Deployment Guide

Deployment Guide

Overview

This guide provides a step-by-step process for deploying DPS (NVIDIA Domain Power Service) to a Kubernetes cluster.

Prerequisites

  • Kubernetes Cluster >= 1.31.x
  • Helm 3.x
  • kubectl configured to access your cluster
  • Access to DPS NGC
  • Access to the DPS Artifactory Repositories
  • Access to the managed hosts and their BMC (Baseboard Management Controller)

Downloading DPS Artifacts

1. Download the Helm Chart

Download the DPS Helm chart from NGC. Visit DPS Helm Charts on NGC to find available versions.

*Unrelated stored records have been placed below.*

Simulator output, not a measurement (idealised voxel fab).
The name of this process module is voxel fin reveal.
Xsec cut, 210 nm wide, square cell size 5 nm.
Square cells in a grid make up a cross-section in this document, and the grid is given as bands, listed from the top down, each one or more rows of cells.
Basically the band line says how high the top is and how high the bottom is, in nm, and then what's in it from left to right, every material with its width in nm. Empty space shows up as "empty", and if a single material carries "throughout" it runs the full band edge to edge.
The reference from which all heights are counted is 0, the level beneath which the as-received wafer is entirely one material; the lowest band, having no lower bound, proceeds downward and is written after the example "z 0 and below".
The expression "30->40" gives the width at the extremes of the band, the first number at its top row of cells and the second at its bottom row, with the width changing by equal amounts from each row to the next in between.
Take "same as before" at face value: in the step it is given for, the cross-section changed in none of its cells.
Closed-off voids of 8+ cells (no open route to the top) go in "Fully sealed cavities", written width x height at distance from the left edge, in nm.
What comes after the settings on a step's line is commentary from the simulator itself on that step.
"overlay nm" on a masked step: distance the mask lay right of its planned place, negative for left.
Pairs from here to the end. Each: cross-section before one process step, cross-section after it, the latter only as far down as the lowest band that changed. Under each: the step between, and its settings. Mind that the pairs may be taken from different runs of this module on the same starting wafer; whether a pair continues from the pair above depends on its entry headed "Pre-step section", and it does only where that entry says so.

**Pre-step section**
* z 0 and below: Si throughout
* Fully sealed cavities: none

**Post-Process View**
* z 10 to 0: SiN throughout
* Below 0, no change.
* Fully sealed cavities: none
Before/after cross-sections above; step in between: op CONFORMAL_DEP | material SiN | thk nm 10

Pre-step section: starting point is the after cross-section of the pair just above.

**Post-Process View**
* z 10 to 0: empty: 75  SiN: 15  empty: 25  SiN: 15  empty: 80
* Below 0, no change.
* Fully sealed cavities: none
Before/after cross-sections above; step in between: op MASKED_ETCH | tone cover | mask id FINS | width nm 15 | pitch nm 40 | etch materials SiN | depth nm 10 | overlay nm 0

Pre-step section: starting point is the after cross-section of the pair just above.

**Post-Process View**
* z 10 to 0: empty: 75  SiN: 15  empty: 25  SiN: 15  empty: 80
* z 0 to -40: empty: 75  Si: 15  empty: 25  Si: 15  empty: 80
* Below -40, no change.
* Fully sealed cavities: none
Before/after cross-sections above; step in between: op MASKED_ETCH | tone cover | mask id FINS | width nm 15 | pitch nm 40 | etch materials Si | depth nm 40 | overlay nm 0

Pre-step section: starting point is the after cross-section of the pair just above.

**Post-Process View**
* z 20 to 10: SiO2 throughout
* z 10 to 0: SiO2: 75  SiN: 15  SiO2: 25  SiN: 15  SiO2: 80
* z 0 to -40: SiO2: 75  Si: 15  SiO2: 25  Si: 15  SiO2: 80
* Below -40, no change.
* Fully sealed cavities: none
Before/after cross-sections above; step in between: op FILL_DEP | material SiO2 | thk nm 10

# Set your version (e.g., 0.7.0)
VERSION="0.7.0"

# Download the chart
helm fetch https://helm.ngc.nvidia.com/nvidia/charts/dps-${VERSION}.tgz

# Extract the chart
tar -xzf dps-${VERSION}.tgz

Preparing Your Kubernetes Cluster

1. Create the DPS Namespace

kubectl create namespace dps

2. Configure Image Pull Secrets (if needed)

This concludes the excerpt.